Reputation: 190
I'm working with about 24k text files and am splitting some lines on '-'. It works for some files, however it fails to split for some other files.
company_participants
is a list with N >= 1
elements, with each element consisting of a name followed by a hyphen ("-"), followed by the job title. To get the names, I use:
names_participants = [name.split('-')[0].strip() for name in company_participants]
On closer inspection, I found that it does not recognise "-" as "-" for some reason.
For example, the first element in company_participants
is "robert isom - president"
Calling company_participants[0].split()[2]
returns "-" since I've split on whitespace, and the hyphen is the third element (index 2).
When I then run a boolean on whether this is equal to "-", I get False.

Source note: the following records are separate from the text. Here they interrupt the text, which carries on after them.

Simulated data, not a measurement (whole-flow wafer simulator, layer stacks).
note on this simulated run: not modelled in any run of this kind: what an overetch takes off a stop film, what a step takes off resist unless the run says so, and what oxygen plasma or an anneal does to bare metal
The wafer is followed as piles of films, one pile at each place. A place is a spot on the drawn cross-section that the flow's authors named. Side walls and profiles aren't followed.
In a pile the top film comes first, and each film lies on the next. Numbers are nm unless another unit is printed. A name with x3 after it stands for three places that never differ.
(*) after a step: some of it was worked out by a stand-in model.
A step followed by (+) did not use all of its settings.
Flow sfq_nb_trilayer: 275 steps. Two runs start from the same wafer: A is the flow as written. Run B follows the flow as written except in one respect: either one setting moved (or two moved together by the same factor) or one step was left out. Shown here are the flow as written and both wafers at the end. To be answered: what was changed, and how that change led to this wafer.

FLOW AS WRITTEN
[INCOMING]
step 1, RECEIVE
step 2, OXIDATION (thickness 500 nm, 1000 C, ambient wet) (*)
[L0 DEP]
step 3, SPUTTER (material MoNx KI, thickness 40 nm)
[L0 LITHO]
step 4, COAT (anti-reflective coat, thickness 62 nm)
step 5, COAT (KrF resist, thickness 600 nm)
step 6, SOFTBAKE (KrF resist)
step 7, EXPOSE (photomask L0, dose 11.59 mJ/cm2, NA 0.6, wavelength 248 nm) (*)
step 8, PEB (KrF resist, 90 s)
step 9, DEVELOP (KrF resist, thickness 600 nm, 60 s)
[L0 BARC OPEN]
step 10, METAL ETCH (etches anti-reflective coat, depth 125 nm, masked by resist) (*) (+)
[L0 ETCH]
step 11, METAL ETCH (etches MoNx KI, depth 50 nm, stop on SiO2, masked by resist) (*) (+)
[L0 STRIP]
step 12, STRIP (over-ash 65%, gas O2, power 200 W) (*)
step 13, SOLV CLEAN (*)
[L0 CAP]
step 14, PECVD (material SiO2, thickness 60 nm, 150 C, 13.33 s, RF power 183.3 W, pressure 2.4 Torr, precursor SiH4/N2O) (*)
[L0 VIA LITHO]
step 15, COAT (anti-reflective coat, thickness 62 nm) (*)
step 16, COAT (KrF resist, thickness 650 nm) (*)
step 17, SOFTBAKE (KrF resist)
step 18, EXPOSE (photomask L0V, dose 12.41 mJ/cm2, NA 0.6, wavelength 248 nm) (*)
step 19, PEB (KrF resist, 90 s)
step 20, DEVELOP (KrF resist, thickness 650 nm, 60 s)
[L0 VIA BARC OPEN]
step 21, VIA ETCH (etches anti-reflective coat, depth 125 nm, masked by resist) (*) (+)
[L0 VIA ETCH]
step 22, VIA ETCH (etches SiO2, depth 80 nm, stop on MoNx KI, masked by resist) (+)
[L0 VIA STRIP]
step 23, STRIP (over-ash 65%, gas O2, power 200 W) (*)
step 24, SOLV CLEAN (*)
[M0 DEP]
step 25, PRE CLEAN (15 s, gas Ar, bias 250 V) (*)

company_participants[0].split()[2] == "-" # Item at index 2 is the hyphen
# Output = False
Any idea what's going on here? Is there something else that looks like a hyphen but isn't one?
Many thanks!
Upvotes: 0
Views: 88
Reputation: 190
So I found that this has actually been answered elsewhere on StackOverflow.
Apparently I'm dealing with a "dash" and not a "hyphen"; couldn't see the difference with me naked eyes but when I copied the symbol from here, then it recognised it such that company_participants[0].split()[2] == "–"
returned True.
#textDataProblems
#didNotSeeThatComing
Thank you StackOverflow!
Upvotes: 2